BANFF – Those interested in opening a retail cannabis store in the tourist town can send their applications to the Town of Banff beginning Nov. 1. With recreational cannabis legal across Canada since Oct.

BANFF – Those interested in opening a retail cannabis store in the tourist town can send their applications to the Town of Banff beginning Nov. 1.

With recreational cannabis legal across Canada since Oct. 17, Parks Canada signed off on the land use bylaw amendment that sets up the legislative framework for cannabis retail shops in Banff on Tuesday (Oct. 23).

Randall McKay, the Town of Banff’s director of planning and development, said applications will not be accepted before Nov. 1, adding they can be submitted to the front counter at that time.

“The ‘first wave’ of applications must be submitted between Nov. 1 and Nov. 30,” said McKay, noting applications received after that won’t be processed until after the first set of applications are processed.

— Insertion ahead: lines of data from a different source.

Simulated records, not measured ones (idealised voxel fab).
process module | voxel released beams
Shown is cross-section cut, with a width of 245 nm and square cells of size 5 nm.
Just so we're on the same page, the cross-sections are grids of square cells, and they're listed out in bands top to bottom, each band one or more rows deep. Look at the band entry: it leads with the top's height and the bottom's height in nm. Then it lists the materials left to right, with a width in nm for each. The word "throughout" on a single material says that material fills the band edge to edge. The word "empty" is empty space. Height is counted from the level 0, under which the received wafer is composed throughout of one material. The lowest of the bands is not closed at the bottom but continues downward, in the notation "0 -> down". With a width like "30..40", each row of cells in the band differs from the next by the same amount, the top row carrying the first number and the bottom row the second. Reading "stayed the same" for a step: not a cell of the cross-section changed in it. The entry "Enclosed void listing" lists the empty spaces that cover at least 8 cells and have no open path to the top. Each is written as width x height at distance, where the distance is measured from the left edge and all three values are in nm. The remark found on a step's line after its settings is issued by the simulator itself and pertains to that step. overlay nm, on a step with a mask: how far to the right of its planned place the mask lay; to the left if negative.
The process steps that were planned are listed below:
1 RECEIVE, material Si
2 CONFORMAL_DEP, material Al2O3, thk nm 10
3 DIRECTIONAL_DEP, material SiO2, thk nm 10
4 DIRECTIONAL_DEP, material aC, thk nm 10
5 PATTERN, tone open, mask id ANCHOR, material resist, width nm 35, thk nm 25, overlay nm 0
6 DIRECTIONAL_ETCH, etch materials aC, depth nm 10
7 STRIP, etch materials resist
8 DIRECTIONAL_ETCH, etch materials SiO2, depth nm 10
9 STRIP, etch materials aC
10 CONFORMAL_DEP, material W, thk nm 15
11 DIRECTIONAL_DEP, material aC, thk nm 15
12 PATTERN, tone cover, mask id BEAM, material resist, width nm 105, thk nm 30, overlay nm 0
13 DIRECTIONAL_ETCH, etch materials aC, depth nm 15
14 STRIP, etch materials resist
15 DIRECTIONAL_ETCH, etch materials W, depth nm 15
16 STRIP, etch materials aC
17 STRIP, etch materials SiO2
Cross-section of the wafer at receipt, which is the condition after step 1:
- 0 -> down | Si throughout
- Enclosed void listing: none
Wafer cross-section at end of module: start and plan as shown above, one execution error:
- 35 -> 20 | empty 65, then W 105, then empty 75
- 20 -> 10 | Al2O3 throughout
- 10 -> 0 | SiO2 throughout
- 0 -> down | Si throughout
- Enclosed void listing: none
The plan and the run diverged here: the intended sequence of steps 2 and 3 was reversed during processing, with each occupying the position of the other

Business licence fees for cannabis retail stores have also been set now. It includes a base fee of $172 and a $2.04 per square footage retail sector charge that’s funnelled to Banff Lake Louise Tourism for destination marketing.

Council chose to align cannabis store business licence fees with other retail stores of similar complexity and scope such as liquor stores, but it doesn’t reflect additional costs to the municipality required to prepare for cannabis legalization.

Other business licence fee options included partial or full cost recovery, intended to recover costs related to communications, fire inspections, bylaw enforcement and policing associated with the licensing of and legalization of pot.

Prospective cannabis retailers, including Banffite Mark Jones, welcomed the fact that council decided against cost recovery fees, saying it would have been a big financial barrier to smaller businesses.

Those wanting to open up a cannabis store in Banff have been running up against “a lot of walls,” he said, noting the lower business licences won’t be a big financial barrier.

“The regulations are really putting restrictions on locations, and unfortunately, landlords haven’t been very open to it,” said Jones, noting he is aware of only one landlord in Banff prepared to entertain a cannabis store.

“If you want local people to open up family-owned businesses in this town, and not having big, massive conglomerates coming in and monopolizing, then lower business licence fees are one way we can really accomplish that.”

McKay said the issue of cost recovery fees was discussed with the Town’s legal counsel, who advised the Town would need to do an analysis of costs related to the services provided.

“The business licence fees can amount to a user fee or a regulatory fee, so long as there’s a reasonable connection between the fee and the cost to the municipality of providing the service,” he said.

“They need to be reflected in some kind of analysis, arguably by a third party provider, to prevent a legal challenge and ensure that we’re on solid ground.”

Coun. Peter Poole said he supported full cost recovery to recoup costs for exceptional planning department expenses, fire inspections and bylaw and police enforcement.

According to an administrative report, that would be in the range of about $104,000, which would amount to approximately $26,000 per business should Banff end up with four pot stores.

“I think this is reasonable,” he said, noting he doesn’t believe a business would legally challenge the fee given it’s small compared to what some landlords charge for key money in Banff.

Coun. Corrie DiManno said she supports a fee that mirrors other similar retail categories.

She said development permit fees will cover the costs of reviewing the application and doing an inspection.

“We’ve made room for cannabis retail in our commercial landscape and I think we have to do our best to set these potential businesses up for success,” she said.

“We’ve made a separation distance between cannabis retail stores and other barriers have been put in place, so the last thing I would like to see us do us do is put a financial barrier in place.”

Meanwhile, four people from Edmonton were given a first-time warning for cannabis consumption in the alley between Banff Avenue and Bear Street on the 100 block.

Smoking and vaping cannabis in public the Banff townsite is banned, restricted to only private property and residences. It’s permitted on national park lands, including campgrounds, although there are some restrictions.